Gritty shading, dark shadows, and exaggerated facial expressions consume the quickly portrayed but dramatic “back alley” moments of this book in a way that speaks volumes when Carey does not. Ronald Wimberly’s panels are as compelling as the work of a world class jazz drummer: they remain ever present without overpowering but create distinctive, enriching layers when necessary.


At its best, Sentences is a story of hope, a story of promise. Carey’s compelling tale chronicles the emcee’s pinnacles and plateaus without falling victim to the stereotypical tropes that plague mainstream hip hop, that is, rented rides, video vixens, and pricey jewelry. His precious jewel is a unique brand of diction—a sort of asphalt talk that feels as swaggering and street as the world he inhabits, embodies, and critiques.

Monday, February 23, 2009

Address Unknown

We shipped issue 30.2 out in mid-December, and now, finally, we are just about caught up with address updates on all the magazines that have been returned to us. Indiana Review has a pretty small administrative staff, which is almost always the perfect size for meeting the magazine's needs. However, when people move and forget to send us their current address, it can really add a lot of pressure to the staff: processing returned magazines, updating all those addresses at once, and re-sending those magazines that were returned to us (which means at least twice the postage costs!).

We certainly understand that there's a lot to think about when you move: deposits, coordinating rent for two apartments, scheduling appointments for your cable or your telephone, setting up the electric and gas, not to mention all the horrid packing and unpacking. Moving is (well, for most of us) a pretty miserable experience. So yes, we definitely understand.

But if you would remember to drop us an e-mail with your new mailing address--pretty please--it would be a great help to us, and we will think of you especially kindly!

Wednesday, February 18, 2009

Joyce Carol Oates


Joyce Carol Oates, one of the most prolific and well-known of contemporary writers, visited Bloomington on Monday, and a dozen other students and I had the great pleasure and privilege of sitting in on an intimate question and answer session with her. Later that evening, I also heard her read excerpts from her short story "EDickinsonRepliLuxe," which follows a couple's adoption of an android replica of Emily Dickinson. The story comes from a collection titled Wild Nights: Stories About the Last Days of Poe, Dickinson, Twain, James, and Hemingway.

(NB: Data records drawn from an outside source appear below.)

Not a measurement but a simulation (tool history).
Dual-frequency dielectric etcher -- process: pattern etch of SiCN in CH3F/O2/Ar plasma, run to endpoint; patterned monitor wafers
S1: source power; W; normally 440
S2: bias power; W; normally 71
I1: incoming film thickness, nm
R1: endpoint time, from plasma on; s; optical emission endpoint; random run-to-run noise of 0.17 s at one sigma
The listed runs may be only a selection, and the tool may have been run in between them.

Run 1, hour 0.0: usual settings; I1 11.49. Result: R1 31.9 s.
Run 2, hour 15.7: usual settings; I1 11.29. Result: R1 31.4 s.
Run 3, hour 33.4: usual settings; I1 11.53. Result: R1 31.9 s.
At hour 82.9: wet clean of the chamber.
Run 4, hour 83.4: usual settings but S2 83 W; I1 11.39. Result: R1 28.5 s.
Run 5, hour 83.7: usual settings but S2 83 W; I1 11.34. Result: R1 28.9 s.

I'll paraphrase a few of my favorite moments from the day:

1) Oates cannot begin writing a novel until she has three things: the title, the first line, and the last line. once these three form a triangle in her mind, and she can begin filling in the rest.

2) She observed that professors can no longer assign long, sprawling novels to their students anymore. Instead, everyone reads Heart of Darkness or The Great Gatsby, but the bible-thick novels of George Eliot, for instance, are neglected. She went on to admit that people don't read long books like they used to because there is so much else to do, such as the internet or texting. In the nineteenth century, people could read all day, because there was simply nothing else to do. Then she said (and I paraphrase): "If you were gay back then, you couldn't come out, and if you were heterosexual, you couldn't really come out either, so you just read really long books."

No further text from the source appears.